Along with language and the mind itself, beauty is an indelible mark of the imago dei in human beings. All three faculties are difficult to analyze, or even to define, despite their obvious existence. Beauty offers the added paradox of being subjective and objective at the same time. There’s no razor-sharp line between what’s beautiful and what’s not. Different people find different shapes, sounds, ideas and faces attractive. And yet there are clear, shared, cultural standards of beauty as well – faces that only a mother could love, and faces to launch a thousand ships.

There’s a mystery to the existence of language, the mind and the appreciation of beauty that defies naturalistic explanation. Instead, these human faculties point to a divine reality – and a divine hand – behind them.

Woven throughout the cosmos

He has made everything beautiful in its time. Also, he has put eternity into man’s heart, yet so that he cannot find out what God has done from the beginning to the end. (Ecclesiastes 3:11)

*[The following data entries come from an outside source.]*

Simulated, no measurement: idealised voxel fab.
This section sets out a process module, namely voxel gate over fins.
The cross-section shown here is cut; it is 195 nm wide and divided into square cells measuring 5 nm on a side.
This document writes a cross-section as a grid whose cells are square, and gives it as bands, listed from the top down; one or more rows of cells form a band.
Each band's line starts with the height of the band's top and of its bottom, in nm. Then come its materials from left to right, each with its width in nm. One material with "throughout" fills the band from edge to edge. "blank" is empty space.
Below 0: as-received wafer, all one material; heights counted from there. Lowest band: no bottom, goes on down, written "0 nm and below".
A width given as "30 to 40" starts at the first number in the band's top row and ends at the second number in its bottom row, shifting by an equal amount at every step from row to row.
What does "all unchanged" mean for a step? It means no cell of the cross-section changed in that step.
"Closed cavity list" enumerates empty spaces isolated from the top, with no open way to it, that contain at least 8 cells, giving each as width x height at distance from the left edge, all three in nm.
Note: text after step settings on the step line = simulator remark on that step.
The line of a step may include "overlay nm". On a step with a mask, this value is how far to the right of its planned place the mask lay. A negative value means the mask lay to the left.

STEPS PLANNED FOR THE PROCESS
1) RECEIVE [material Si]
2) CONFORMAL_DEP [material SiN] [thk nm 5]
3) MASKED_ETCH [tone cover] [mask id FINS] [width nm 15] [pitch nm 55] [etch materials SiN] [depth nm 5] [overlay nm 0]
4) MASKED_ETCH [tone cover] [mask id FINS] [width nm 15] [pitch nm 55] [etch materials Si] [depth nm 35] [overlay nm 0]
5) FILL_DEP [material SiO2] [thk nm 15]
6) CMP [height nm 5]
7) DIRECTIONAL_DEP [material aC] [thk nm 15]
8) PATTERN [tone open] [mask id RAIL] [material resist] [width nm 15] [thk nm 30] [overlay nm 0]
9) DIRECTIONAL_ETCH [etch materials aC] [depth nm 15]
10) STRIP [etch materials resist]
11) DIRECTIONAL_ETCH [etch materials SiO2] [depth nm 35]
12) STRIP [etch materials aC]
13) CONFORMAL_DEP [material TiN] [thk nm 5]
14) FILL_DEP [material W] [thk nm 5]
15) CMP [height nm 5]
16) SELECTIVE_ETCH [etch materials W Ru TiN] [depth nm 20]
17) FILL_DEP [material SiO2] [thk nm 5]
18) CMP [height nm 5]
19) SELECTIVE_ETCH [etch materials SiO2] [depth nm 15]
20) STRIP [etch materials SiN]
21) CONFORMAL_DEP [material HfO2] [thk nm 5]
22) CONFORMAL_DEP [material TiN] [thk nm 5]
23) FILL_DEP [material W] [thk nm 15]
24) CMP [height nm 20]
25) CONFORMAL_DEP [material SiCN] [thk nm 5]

It’s not hard to discover expressions of beauty in the created order. In fact, it’s second nature for most of us, from as early as we can remember. Even as young children, we gaze up with a sense of wonder at the stars of the night sky or at the cottony layers of cloud on a summer day. We marvel at the variety of creatures, great and small, that we see in the world around us, on our screens or in our picture books.

As we grow older, our palette for beauty broadens to encompass different kinds of music and art, eloquent words and fine meals. It diversifies into regions not everyone would expect: systems and patterns, numbers and ideas. We come to see more and more of the vast beauty of the universe, from molecules to galaxies, its power and complexity singing to us of the glory of God.

Most critically, we learn to recognize beauty in the face, form and character of our fellow women and men, who share with us in the divine image. All of this beauty, and much more besides, has been woven by God everywhere into his cosmos. He has also put the desire for it into our hearts, along with a sense of eternity, so that we might look beyond the creation to delight in the beauty of the Creator.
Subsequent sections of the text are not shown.